Friday, December 15, 2006

VALIS

I'm rereading Philip K. Dick's novel "VALIS" for the umpteenth time, and for the umpteenth time it makes me think. It's a screwy book that only barely qualifies as a novel by technical definition, and I can never decide if it is brilliant or complete swill. I suppose cynics would argue that since Mr. Dick got my royalty check either way, it doesn't matter, but still, when I read something as dense, strange and thoughtful as VALIS, I want it to mean something. I just don't know if it does.

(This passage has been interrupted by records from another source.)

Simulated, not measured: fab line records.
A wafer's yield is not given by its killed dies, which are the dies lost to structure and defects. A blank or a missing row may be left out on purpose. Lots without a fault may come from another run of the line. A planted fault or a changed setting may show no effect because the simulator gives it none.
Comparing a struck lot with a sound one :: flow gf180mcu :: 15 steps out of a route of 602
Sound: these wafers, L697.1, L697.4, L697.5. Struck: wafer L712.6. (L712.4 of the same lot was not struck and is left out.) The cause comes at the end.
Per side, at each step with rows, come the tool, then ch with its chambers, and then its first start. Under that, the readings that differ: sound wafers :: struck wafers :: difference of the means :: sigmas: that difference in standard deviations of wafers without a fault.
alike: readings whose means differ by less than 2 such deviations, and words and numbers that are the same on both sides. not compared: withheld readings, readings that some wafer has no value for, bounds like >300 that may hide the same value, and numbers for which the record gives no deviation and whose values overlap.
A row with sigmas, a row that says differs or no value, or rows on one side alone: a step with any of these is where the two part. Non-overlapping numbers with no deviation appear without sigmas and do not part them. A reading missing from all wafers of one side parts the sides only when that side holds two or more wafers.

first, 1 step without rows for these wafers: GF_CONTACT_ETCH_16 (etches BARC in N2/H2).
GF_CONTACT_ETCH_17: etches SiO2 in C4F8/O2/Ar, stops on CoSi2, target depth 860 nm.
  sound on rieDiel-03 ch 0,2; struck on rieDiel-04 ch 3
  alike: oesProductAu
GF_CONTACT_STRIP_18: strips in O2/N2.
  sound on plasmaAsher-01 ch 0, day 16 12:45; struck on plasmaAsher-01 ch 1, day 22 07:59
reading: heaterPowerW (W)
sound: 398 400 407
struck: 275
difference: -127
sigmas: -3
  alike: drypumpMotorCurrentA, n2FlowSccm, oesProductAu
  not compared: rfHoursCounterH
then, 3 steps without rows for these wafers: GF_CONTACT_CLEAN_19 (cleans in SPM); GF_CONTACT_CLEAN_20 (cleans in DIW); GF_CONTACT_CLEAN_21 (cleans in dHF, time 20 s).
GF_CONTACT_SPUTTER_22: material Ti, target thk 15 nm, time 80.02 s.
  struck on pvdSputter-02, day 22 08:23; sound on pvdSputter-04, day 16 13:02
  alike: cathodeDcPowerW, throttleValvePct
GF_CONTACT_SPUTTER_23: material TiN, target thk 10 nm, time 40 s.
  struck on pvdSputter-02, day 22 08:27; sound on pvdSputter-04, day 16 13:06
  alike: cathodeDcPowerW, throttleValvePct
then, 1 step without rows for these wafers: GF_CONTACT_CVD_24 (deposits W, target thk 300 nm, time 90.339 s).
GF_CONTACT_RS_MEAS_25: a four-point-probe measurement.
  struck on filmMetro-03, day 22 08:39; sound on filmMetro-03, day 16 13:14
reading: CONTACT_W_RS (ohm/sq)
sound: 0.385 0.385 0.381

My favorite part of the book by far, aside from the idea of Soviet technicians scurrying around in the background behind the three-eyed alien cyborgs in Horselover Fat's bizarre vision, is when the narrator talks about his persistent dreams of living in a nice house by a lake in northern California, a house he doesn't own near a lake that doesn't exist with a wife he never had. (For the record, yes, I know that Horselover Fat and the narrator are one and the same, but one of the glories of the book is the way he effortlessly convinces you that they are separate people even though he goes out of his way to remind you that they are not separate people.)

He concludes that not only is the landscape and population in his dreams wrong, but the ideology is wrong. He doesn't even want to live that way, would rather eat a dead dog than succumb to that kind of suburban swill - but the dreams are nevertheless extremely pleasant. He concludes in the end that he isn't dreaming his dreams but is in fact dreaming his father's dreams.

Maybe. Maybe not.

What interests me about this is that I also have recurrent dreams that always take place in a constrained geographical region that doesn't exist, in my case, an entirely fictional part of central Arizona somewhere between Camp Verde and Phoenix. This landscape is fairly rugged, ridged with mountains and slashed with valleys, and the roads wind painfully up and down the mountains in endless switchbacks. But what's really interesting is that this landscale is dominated by what can only be called Herculean earthmoving projects - highways, dams, tunnels and weirder things yet - sometimes I encounter titanic earthmoving projects that appear to have no purpose other than their own mere existence, as though someone decided to move 300 million cubic yards of earth just for the sheer hell of it.

Unlike the narrator's dreams, I don't find this landscape or ideology unnerving. Well, sometimes I do - sometimes the earthmoving projects are a bit hair-raising with dozers and tandem scrapers perched on the narrowest cuts on the sides of nearly vertical slopes, bringing to mind the Fun Old Days when doing my job involved running the right track of my D6C halfway out over the abyss... Strange, isn't it, that I never see hydraulic excavators in my mythic landscape. It's always oval-track dozers, D9Gs to be specific, and strange tractor scrapers like Cat 630s or DW-20s, or Euclid TSS-24s, or even older "pans" pulled by bladeless D9s, and spidery draglines and - oh dear - Wabco graders.

I once dreamed that I was riding on the back of such a grader, gripping the exhaust stack while someone else drove. It was raining and the grader's tires were throwing up great sprays of muddy water, and I decided I didn't want to ride on the back of the grader any more. I tapped on the glass and the driver turned and I saw that it was Adolf Hitler wearing a stamped-metal hard hat. Huh. Go figure that one out. Maybe we would all have been better off if Hitler had been a crabby, dyspeptic grader operator instead of a monstrous dictator...

When I was a kid there were only two kinds of landscape: that which was flat enough to be built on as it was, and that which required a bigger dozer before it could be built upon. I think that's the message of my dream landscape, that no matter what the terrain is like, we (mankind in general) can master it with the proper application of engineering, willpower, guts, and heavy equipment.

Which doesn't have much to do with VALIS at all, now that I think about it, except for the shared habit of dreaming about a specific geographic locale that doesn't actually exist. Well, that and my habit of sitting out on the patio at night and speculating about Gnosticism.